As for Ruby and threading, if you're using 1.8.7 (which most people use because of gem support) it's not actually system threads. You won't benefit from multi core processors and such. I believe 1.9 now has true system level threading support, so that opens up new possibilities.

Regardless, I've threaded apps in Ruby and it's worked just fine. I used a thread pool, so basically I had a job queue with 20 workers, and flew through shit pretty well. You just can't get that that easily with PHP. The code for what I'm talking about is on here somewhere in the dev section, it's a Ruby rankings tracker, so if you're interested, you can play around with it a bit.
 
Another option you can pursue, and this comes from Seocracy not me, is to scrape and store the pages in a db, then run through everything again with a separate script to parse and process.

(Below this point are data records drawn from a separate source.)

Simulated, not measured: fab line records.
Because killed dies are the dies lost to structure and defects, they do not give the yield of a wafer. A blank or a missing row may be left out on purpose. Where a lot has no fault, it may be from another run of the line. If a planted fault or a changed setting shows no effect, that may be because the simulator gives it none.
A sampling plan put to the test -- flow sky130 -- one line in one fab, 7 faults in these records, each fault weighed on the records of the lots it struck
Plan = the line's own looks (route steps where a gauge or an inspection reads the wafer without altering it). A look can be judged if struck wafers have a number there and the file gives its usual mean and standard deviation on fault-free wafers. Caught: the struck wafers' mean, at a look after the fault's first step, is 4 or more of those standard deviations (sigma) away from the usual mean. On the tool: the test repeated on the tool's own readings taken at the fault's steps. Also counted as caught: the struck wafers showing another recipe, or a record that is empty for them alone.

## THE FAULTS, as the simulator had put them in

Using the file system would be faster, since Disk IO will generally outperform MySQL in this case (since MySQL is only being used as data storage). Using memcached would be the best solution if anyone takes this route.

Might save you some headaches.

Thanks, but I probably wasn't clear. I have a habit of saying things and giving people the wrong idea. :)

What I meant was Gearman can be a PITA, but for what I need the initial increase in development time is offset by the ease of scaling. The benefits outweigh the drawbacks.

With Gearman I can go from 100 queries to 100 million as simply as adding more servers and copying files to them. No other solution can offer this kind of dynamic scaling with this level of ease.

You just can't get that that easily with PHP.

True, thats why I use Gearman. :)
 
If you're interested in web scraping with performance in mind, take a look at some non-blocking python frameworks like Twisted. Their HTTP client is a little weak, but their framework is great for other protocols. I personally use a modified (for proxy support, user agent switching, cookie handling, etc.) version of Tornado's AsyncHTTPClient for most of my tools. If anyone's interested let me know and I'll give you my GitHub URL.
 
If you're interested in web scraping with performance in mind, take a look at some non-blocking python frameworks like Twisted. Their HTTP client is a little weak, but their framework is great for other protocols. I personally use a modified (for proxy support, user agent switching, cookie handling, etc.) version of Tornado's AsyncHTTPClient for most of my tools. If anyone's interested let me know and I'll give you my GitHub URL.
But if you're gonna use twisted and python for scraping, why not just use Scrapy ?